I am a nerd. Dork. Geek. I love my science. I love the connections I can make, the way it explains our world, how simple and complex it can be. But that’s not the most important thing I teach – not by a long shot.

Let me tell you a story about my 4th block chemistry class. During my first semester teaching (which was this fall semester in 2015), I taught a section of sophomores that stretched my very-much-still-developing classroom management skills to the limit on a regular basis. On our alternating block schedule, 4th is both the class after lunch and the last class of the day. Combine this with chemistry, which few of my students see a need for, five or so loud volatile personalities, and a large class with a strong sense of learned helplessness and need for constant attention, and you’d get my 4th block.

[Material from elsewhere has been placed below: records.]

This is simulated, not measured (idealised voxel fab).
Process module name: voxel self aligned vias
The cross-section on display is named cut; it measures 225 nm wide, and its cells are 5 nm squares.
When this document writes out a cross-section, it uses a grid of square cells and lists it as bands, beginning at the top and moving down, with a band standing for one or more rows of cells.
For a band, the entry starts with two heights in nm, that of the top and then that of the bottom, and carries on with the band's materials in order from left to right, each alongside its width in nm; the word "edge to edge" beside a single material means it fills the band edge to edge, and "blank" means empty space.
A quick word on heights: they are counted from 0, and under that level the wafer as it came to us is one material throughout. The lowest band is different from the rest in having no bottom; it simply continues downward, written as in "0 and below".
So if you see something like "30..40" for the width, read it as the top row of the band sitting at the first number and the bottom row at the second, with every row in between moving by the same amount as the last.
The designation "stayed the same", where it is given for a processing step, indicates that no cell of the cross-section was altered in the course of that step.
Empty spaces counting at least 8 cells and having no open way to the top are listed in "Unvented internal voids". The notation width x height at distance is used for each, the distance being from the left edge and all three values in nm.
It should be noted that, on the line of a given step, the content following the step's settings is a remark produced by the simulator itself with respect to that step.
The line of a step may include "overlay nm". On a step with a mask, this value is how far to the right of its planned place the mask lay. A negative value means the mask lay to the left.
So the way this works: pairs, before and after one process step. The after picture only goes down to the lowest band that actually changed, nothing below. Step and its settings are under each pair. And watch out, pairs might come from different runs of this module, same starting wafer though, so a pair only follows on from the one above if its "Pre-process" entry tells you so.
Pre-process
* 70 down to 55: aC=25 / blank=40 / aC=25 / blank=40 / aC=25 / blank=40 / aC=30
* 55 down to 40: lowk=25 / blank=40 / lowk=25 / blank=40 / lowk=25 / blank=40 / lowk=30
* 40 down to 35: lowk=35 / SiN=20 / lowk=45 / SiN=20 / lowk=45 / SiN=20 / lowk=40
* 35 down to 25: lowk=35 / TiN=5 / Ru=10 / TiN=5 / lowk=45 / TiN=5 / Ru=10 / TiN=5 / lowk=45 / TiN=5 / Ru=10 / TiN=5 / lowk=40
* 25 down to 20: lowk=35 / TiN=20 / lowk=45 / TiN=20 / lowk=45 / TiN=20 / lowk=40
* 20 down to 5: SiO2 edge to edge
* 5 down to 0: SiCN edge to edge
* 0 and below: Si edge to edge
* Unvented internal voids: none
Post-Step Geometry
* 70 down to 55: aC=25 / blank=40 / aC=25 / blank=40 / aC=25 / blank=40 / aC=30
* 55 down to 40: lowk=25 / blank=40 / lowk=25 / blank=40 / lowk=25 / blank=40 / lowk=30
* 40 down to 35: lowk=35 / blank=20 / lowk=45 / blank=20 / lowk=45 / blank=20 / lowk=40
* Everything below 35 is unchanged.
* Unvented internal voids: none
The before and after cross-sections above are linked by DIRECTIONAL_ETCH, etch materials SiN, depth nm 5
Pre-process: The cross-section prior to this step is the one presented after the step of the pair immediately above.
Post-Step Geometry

As much as this class stressed me out, I learned more from them than any of my other classes, particularly about the impacts of our education system. May and Jacob (these, and all names, are pseudonyms) raged against state testing when I told them they couldn’t listen to music during a unit exam. Fate, who was pregnant, and Ian, her boyfriend, threw a fit every time they were separated or treated like they weren’t adults. Simon sulked in the back, muttering about the truancy system and how it made so much sense to send truant kids to jail so they missed even more school.

One day, May was in a particularly precarious mood, throwing out May-like comments to get a reaction out of the rest of the class. Simon, rolling his eyes, told May to sit down and shut the f— up. The shouting match that ensued left all the kids watching gleefully as I struggled to regain control of my classroom. When everyone was finally sitting and calm again, I asked them to reflect on their frustrations.

Fate, being very uninterested in chemistry and very interested in gossiping, wrote nasty things about May, sitting next to her, in inch-high letters in her notebook. May, of course, read Fate’s comments, stood up, and launched into another tirade, threatening to throw punches.

Completely fed up, I put the two girls in separate spaces. The rest of the class was not allowed to leave their seats and worked (mostly) quietly on a (completely useless) worksheet for the remaining 15 minutes of class. As I watched them, I realized I was mostly distressed by how the rest of the class was so delighted in watching their peers threaten to punch each other.

I required an exit ticket from every student that day, with two questions. The first was something about chemistry that no one remembers, including me. The second question was “How can you show kindness in this chemistry classroom?”

Out of my 26 students in that class, 18 of them responded that the best was to show kindness was to “be quiet.” Not for the first or last time that semester, I put my face in my hands and tried, unsuccessfully, not to cry.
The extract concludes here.